7 of 7 people found the following review helpful:
5.0 out of 5 stars
Successful Structures for Super Team Perfomance,
By
This review is from: Organizing Genius: The Secrets of Creative Collaboration (Paperback)
This is an informative book on leadership qualities and insights by Warren Bennis, who is a distinguished professor of business administration at USC, and who has also advised at least four presidents. Bennis discusses four organizations that were able to combine incredibly gifted people in such a synergy as to create hitherto unknown super-accomplishments: Walt Disney Studios with the first full-length animated film, Xerox and Apple with the first user friendly computer, Lockheed's Skunkworks with the first US jet fighter, and the Manhattan Project which yeilded the atomic bomb. What were the key ingredients to their success? What did they do wrong, but succeeded in spite of such matters? These questions are entertainingly answered in this book.
Among the fifteeen traits listed are: always having an enemy, seeing themselves as the underdogs, isolating themselves from unnecessary outside interferences, and hiring people that have both great ability and a talent for collaboration. Interesting and Useful - Five Stars
21 of 26 people found the following review helpful:
2.0 out of 5 stars
Manages to state the obvious in a misleading way,
By A Customer
This review is from: Organizing Genius: The Secrets of Creative Collaboration (Paperback)

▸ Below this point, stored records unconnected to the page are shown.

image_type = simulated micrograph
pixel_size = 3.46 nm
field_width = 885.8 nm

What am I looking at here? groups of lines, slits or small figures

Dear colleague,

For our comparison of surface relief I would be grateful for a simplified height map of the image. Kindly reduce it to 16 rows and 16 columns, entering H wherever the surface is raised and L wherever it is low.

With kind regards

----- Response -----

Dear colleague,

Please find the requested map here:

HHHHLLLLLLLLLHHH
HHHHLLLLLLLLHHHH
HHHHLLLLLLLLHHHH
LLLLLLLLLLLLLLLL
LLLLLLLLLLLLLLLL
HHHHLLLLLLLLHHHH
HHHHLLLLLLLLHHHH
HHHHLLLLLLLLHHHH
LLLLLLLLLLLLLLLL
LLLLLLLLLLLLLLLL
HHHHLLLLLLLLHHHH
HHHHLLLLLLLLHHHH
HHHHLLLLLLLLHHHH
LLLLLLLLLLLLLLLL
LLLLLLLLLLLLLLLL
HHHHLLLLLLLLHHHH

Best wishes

First of all, it seems unlikely to me that there are too many people left that don't recognize the importance of multidisciplinary teamwork in pursuing truly important, breakthrough work. However, even though the notion is fairly widespread it would STILL be useful to have a guide to implementing such a strategy in one's own organization. Unfortunately, Bennis and Biederman blew a good chance to do this and I was extremely disappointed by their book. The book creates a very misleading approach to collaborative teams by concentrating exclusively on the sort of "work all night until you drop dead because nothing in the world means as much to you as this project" sort of mindset. Frankly, I don't want people like that anywhere near me. But having led and participated in many successful multidisciplinary design teams I can frankly attest that this kind of mindset is not only totally superfluous - it is also ultimately destructive. Yes, you can have a life AND be on a successful collaborative team. You don't have to be an eccentric nut and/or a workaholic. Too bad the authors created such a misleading representation of what promises to be a very important approach to work in the next century.
5 of 5 people found the following review helpful:
5.0 out of 5 stars
The magic is in the synergy.,
By A Customer
This review is from: Organizing Genius: The Secrets of Creative Collaboration (Paperback)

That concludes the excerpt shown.